Agricultural Research Service

Title: Object-Oriented Image Analysis for Mapping Shrub Encroachment from 1937-2003 in Southern New Mexico

Authors
item Laliberte, Andrea - NEW MEXICO STATE UNIV
item RANGO, ALBERT
item HAVSTAD, KRIS
item Paris, Jack - DIGITAL GLOBE INC
item Beck, Reldon - NEW MEXICO STATE UNIV
item Mcneely, Rob - NEW MEXICO STATE UNIV
item SLAUGHTER, AMALIA

Submitted to: Remote Sensing of Environment
Publication Type: Peer Reviewed Journal
Publication Acceptance Date: July 22, 2004
Publication Date: September 20, 2004
Citation: Laliberte, A.S., Rango, A., Havstad, K.M., Paris, J.F., Beck, R.F., Mcneely, R., Slaughter, A.L. 2004. Object-oriented image analysis for mapping shrub encroachment from 1937-2003 in southern New Mexico. Remote Sensing of Environment. 93:198-210.

Interpretive Summary: Shrub encroachment into arid and semiarid grasslands in the southwestern United States is of concern because increased shrub cover leads to declines in species diversity, water availability, grazing capacity, and soil organic matter. The objectives of this study were to (1) measure shrub and grass cover dynamics over a 66-year time period in the Jornada Basin of southern New Mexico using historical aerial photography and a high-resolution satellite image, and (2) to evaluate an image analysis approach of multi-resolution image segmentation and object-oriented image classification. Shrub cover increased from 0.9% in 1937 to 13.1% in 2003, while grass cover declined from 18.5% to 1.9%. Vegetation dynamics reflected changes in precipitation patterns, in particular effects of the 1951-1956 drought. The use of object-based classification has advantages over pixel-based classification for the extraction of shrubs from high-resolution, remotely sensed imagery. This approach approximates the way humans interpret information visually from aerial photos but has the benefit of an automated classification routine. The techniques used in this study are applicable to many areas of the western United States where shrub or tree encroachment is of concern. The methods allow scientists as well as landowners to use readily available aerial photography and/or satellite imagery to measure shrub cover and document shrub encroachment over time. As the resolution of future planned imaging satellites increases, the techniques used in this study will become more commonplace for measuring shrub cover.
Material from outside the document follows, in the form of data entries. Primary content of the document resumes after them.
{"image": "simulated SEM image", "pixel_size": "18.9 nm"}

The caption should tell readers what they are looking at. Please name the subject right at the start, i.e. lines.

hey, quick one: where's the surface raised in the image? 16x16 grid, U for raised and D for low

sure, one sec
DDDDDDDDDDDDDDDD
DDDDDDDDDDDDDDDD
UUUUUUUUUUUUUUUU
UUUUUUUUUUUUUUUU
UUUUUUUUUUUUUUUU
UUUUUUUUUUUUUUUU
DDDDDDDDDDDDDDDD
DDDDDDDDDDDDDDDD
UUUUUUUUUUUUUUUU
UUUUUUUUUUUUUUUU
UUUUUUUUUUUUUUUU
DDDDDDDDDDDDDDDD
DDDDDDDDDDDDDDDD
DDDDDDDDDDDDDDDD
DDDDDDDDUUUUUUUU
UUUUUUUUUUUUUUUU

Technical Abstract: Shrub encroachment into arid and semiarid grasslands in the southwestern United States is of concern because increased shrub cover leads to declines in species diversity, water availability, grazing capacity, and soil organic matter. Although it is well known that shrubs have increased over time, we have little quantitative information related to the nonlinear nature of this vegetation change over a particular time period. On the USDA-ARS Jornada Experimental Range and the adjacent Chihuahuan Desert Rangeland Research Center (CDRRC)(New Mexico State University) in southern New Mexico, shrub increase has been measured with various ground survey techniques extending back to 1858. For this study, we used 11 aerial photos taken between 1937 and 1996 that covered a 150-ha study area and had sufficient resolution for shrub detection. A QuickBird satellite image provided coverage for 2003. We used image segmentation and object-based classification to monitor vegetation changes over time. Shrub cover increased from 0.9% in 1937 to 13.1% in 2003, while grass cover declined from 18.5% to 1.9%. Vegetation dynamics reflected changes in precipitation patterns, in particular effects of the 1951-1956 drought. Accuracy assessment showed that shrub and grass cover was underestimated due to the constraint of the pixel size. Eighty-seven percent of all shrubs >2m2 were detected. The use of object-based classification has advantages over pixel-based classification for the extraction of shrubs from panchromatic aerial and high-resolution satellite imagery. Incorporating both spectral and spatial image information approximates the way humans interpret information visually from aerial photos but has the benefit of an automated classification routine. Combining several scales of analysis in a hierarchical segmentation method is appropriate in an ecological sense and allowed for determining shrub density in coarser level classes. Despite encountering difficulties in analyzing a greatly varying aerial photo dataset, including variability in spectral and spatial resolutions, moisture conditions, time of year of observation, and appearance of grass cover, aerial photos provide an invaluable historic record for monitoring shrub encroachment into a desert grassland.